It's 2013, and David Karp, David Pogue, and Katie Couric are now coworkers. Think about that. They're not sharing a stage at some boring conference or wacky variety show: they're part of the same baffling mission, and emblematic of just how confused and irrelevant Yahoo! has made itself.

Or more properly, how confused Marissa Mayer has made Yahoo! on her behalf. Since her tenure as CEO and Vogue fodder began, she's made it impossible to say what it actually is Yahoo! does.

In August, after being photographed lying upside-down in a lawn chair, Vogue tried to explain New Yahoo:

Mayer's bet is that Yahoo will thrive amid this transition by going back to its roots as the "daily habits" company, providing the best tools for what people do digitally every day.

Vague remains in vogue for Mayer: in September, she told an audience that a personalized version of Yahoo.com exemplified the company's future:

We're working on a news stream with one of the most sophisticated personalization algorithms I've seen. We're really a personalization company. We want to give them more reason to come back on the site.

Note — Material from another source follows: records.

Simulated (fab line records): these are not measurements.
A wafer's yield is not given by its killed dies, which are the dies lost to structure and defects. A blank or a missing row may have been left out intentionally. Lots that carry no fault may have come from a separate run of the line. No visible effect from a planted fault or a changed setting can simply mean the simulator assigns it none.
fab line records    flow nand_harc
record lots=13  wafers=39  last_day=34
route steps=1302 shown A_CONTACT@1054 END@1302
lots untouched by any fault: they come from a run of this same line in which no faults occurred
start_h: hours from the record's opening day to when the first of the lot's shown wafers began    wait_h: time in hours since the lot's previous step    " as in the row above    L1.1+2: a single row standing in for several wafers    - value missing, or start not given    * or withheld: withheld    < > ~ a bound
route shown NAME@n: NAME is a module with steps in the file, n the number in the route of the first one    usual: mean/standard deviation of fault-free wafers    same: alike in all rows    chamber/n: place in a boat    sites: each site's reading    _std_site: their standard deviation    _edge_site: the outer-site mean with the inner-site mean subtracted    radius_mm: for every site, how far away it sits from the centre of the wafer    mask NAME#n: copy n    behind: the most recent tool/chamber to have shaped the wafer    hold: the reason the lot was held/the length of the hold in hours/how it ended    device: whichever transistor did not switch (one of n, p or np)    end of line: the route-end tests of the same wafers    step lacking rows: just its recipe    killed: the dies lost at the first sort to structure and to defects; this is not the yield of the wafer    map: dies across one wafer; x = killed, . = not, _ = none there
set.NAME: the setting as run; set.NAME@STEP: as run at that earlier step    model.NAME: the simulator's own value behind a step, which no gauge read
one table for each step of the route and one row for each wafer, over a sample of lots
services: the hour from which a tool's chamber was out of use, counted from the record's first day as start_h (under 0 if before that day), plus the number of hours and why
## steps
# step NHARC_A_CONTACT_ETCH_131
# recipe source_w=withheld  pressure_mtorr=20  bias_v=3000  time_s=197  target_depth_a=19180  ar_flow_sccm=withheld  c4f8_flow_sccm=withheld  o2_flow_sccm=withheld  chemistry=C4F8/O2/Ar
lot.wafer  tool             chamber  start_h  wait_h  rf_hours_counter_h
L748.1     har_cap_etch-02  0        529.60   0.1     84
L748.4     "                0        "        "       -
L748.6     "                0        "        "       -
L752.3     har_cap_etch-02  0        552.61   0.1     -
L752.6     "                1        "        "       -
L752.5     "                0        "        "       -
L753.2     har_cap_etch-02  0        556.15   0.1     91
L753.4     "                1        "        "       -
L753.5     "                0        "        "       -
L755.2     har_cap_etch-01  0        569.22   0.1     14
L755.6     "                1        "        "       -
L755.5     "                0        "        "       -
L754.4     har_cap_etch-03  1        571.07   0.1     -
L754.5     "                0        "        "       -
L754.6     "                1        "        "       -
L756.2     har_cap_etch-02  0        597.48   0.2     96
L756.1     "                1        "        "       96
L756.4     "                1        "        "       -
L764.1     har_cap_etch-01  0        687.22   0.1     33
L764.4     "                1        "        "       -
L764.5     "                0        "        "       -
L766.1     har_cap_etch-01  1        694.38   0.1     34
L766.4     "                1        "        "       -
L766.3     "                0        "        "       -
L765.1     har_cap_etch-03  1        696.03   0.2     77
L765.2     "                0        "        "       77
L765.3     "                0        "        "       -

Then, just last month, she told an interviewer "I think that the company's commitment to mobile is probably the biggest one." That could make sense, given all the pissant mobile startups she's nabbed.

What we're left with is something vaguely technological in nature—perhaps even using the internet, and phones, which Yahoo! has concluded are very big right now. It'll all be personalized, somehow, I guess. What's unclear is how today's news of Katie Couric joining Yahoo! dovetails at all with the above:

Today, I am incredibly excited to announce that Katie Couric is joining Yahoo as our Global Anchor. Starting in early 2014, Katie will lead a growing team of correspondents at Yahoo News who will cover the world's most interesting stories and newsmakers.

[...]

As Global Anchor, Katie joins Megan Liberman, David Pogue, Matt Bai and our incredibly talented editorial team in pioneering a new chapter of digital journalism. At Yahoo, we are investing in bringing our users the absolute best content and video experiences available — and this is just the beginning!

The beginning of what, exactly? I doubt Mayer knows. Part of Mayer's strategy at the helm seems to be making so such a grand panoply of incoherent decisions, that at the very least, we stop reflexively questioning any of them. Tumblr, wow! Summly, sure. Rockmelt, hoo-boy, alright. Katie Couric, OK, why not—she's talented, charming, famous, and many other nice things. But... why Yahoo?

The larger question of whether Yahoo! is a media company or a tech company is stale at this point—stale because it's been bandied around so much by now, all the more stale because there's no clear answer. The company wants to be taken seriously going in both directions, despite excelling at neither, and with every indication it's a perilous path (Hello, AOL). What we do know is that Couric is surely commanding a serious salary from Yahoo! (she used to bring it $15 million a year at CBS) while the company doesn't have any confident revenue streams from a thing that isn't Alibaba. It's hard to imagine Yahoo's reinvention hinging on the magnetic presence of Couric, whose existence is a great fit for television, but less for, what—short internet videos? The woman who was once the mascot for morning talk cheer could reprise her iconic status as the biggest, baddest conceit of a lost company.